The design+build (DB) studio is a network of teachers, makers, designers and students who work together to learn, question, and create. The DB studio works alongside long time partners The Thušanang Trust, Education Africa, and Studio 8Fold.
For over a decade now, students from the university have been building crèches in South Africa, empowering communities, and delivering improved facilities for early childhood education centres. 2020’s build was on hold for a few years, and this year it’s back.
The 2022 build is called Malahlela. It’s taking place in Limpopo, South Africa. The plan is to construct three rooms for 30 school children. The crèche will include a kitchen, an administrative space, two classrooms and an outdoor teaching space. The design will incorporate inexpensive, locally available materials.
This project is a big responsibility for students to undergo. Architecture is a notoriously demanding course, and this project requires a huge amount of extra work as well as sacrificing their own time during the holidays. In their feedback, the consensus was that students who participated in the design+build project said it was “an experience of a lifetime” and the “best thing I did at university.”
University staff are just as committed. For them it’s not just a matter of overseeing a project. Some of them have been working with The Thušanang Trust for years to ensure that the buildings are constructed and maintained responsibly. They also work with communities to deliver the crèches.

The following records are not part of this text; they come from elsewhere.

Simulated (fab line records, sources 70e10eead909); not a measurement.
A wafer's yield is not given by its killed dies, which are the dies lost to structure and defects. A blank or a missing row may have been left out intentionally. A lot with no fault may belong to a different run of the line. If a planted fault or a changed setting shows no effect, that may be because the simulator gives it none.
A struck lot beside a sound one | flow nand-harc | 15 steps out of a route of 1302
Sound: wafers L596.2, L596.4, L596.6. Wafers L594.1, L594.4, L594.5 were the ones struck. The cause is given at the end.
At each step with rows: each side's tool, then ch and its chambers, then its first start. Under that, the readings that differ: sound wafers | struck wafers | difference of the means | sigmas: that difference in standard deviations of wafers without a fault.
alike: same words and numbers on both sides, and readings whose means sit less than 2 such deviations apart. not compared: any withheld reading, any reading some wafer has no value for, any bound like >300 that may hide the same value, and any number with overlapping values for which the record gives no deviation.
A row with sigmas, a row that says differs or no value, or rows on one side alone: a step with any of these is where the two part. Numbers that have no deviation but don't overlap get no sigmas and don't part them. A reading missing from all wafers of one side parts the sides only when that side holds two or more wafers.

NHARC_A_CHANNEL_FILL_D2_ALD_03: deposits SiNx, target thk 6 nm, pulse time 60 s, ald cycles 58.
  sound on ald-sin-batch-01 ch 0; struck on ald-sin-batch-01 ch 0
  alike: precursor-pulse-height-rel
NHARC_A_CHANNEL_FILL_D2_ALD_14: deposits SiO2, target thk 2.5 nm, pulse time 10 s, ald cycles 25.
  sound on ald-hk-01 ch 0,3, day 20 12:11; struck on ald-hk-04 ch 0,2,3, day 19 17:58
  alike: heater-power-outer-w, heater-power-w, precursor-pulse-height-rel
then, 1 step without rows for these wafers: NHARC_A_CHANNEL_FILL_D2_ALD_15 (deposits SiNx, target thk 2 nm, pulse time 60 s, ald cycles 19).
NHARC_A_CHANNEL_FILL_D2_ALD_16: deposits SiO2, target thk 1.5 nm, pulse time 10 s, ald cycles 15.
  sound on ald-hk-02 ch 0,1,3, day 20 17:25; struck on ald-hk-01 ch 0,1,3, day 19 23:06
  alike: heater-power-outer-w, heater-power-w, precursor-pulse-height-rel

Sustainable approaches to architecture are at the heart of the build process. The team utilises local materials to keep the carbon footprint low and the timber is grown, milled, processed, and finally installed within 50 kilometres of the site. What really makes a difference, though, is that the project delivers access to education and reduces inequality.
Pete Russell, who is an Assistant Professor at the Department of Architecture and Built Environment and has worked on crèche builds since 2017, says “We’ve got to make sure that our students recognise their privilege and their place in the world. And this project does that better than any other school of architecture.”